Chart: We Have A Spending Problem, Not A Revenue Problem
9:10am
Via Ed Morrissey, this is our national fiscal mess in a nutshell:

Note that the chart destroys several lefty tropes about our nation’s finances.
For one, the idea that the Bush tax cuts created deficits. Those tax cuts were implemented in 2003, and had their first full impact in 2004. From that point on, deficits shrunk as federal tax receipts soared thanks to increased economic activity. If Bush and Republicans could have reined in spending, at least stopping it from growing faster than tax receipts, we could have had a balanced budget.
That they didn’t is hardly an indictment of the tax cuts.
Also, keep in mind that the budget for FY2007 was the last budget passed by the Republican super-majority. Democrats took over both houses of Congress in 2007 and produced their first budget for 2008 which reversed the trend in shrinking deficits.

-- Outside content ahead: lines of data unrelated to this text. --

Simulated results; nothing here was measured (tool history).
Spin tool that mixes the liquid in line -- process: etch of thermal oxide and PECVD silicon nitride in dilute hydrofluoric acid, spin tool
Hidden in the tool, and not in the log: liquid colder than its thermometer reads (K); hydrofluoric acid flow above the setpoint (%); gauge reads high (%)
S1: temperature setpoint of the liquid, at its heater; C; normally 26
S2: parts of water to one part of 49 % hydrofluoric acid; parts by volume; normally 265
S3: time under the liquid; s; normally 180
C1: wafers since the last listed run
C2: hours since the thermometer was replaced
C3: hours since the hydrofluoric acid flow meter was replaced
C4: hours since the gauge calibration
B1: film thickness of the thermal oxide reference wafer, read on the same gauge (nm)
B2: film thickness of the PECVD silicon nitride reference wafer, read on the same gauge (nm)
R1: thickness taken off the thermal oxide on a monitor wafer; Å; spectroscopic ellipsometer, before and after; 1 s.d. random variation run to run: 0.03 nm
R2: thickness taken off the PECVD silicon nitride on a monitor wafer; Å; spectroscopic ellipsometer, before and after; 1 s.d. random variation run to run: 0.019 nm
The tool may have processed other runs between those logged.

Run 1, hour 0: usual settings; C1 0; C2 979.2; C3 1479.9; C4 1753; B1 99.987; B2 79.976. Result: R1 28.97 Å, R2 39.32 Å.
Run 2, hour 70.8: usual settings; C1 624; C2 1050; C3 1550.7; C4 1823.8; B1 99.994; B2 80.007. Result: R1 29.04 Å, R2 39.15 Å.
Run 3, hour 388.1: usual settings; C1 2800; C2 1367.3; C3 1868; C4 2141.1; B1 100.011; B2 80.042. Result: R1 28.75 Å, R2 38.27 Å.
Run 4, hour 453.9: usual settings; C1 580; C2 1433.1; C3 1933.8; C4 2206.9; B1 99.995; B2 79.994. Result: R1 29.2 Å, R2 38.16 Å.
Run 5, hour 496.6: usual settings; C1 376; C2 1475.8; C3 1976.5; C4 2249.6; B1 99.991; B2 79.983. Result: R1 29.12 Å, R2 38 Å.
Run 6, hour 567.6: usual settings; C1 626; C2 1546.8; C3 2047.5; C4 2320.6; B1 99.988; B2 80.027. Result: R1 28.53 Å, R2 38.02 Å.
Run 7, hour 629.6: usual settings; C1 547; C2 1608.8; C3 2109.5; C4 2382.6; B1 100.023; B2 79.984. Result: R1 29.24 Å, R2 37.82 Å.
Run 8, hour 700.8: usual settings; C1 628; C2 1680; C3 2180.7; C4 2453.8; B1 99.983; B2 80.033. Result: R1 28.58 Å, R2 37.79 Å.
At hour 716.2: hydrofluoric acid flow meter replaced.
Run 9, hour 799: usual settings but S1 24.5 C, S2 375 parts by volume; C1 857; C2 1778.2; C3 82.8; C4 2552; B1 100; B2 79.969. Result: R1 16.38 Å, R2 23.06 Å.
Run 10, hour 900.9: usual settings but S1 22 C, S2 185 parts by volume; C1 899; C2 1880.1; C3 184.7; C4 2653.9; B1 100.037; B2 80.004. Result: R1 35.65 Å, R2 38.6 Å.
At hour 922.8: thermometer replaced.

To be fair, Bush signed the FY2008 budget which began the widening deficits again and he also signed into law TARP which created $700 billion in new spending. But that aside, we can see that deficit spending accelerated to new highs under President Obama.
Note, in particular, the wide gap between White House/CBO projections for deficits and the reality in the later years of Obama’s term. The Obama administration had expected to have deficits lower by now, but that hasn’t worked thanks mostly to a stagnant economy.
Raising taxes is only going to exacerbate that problem. We need to cut government down to something we can actually afford.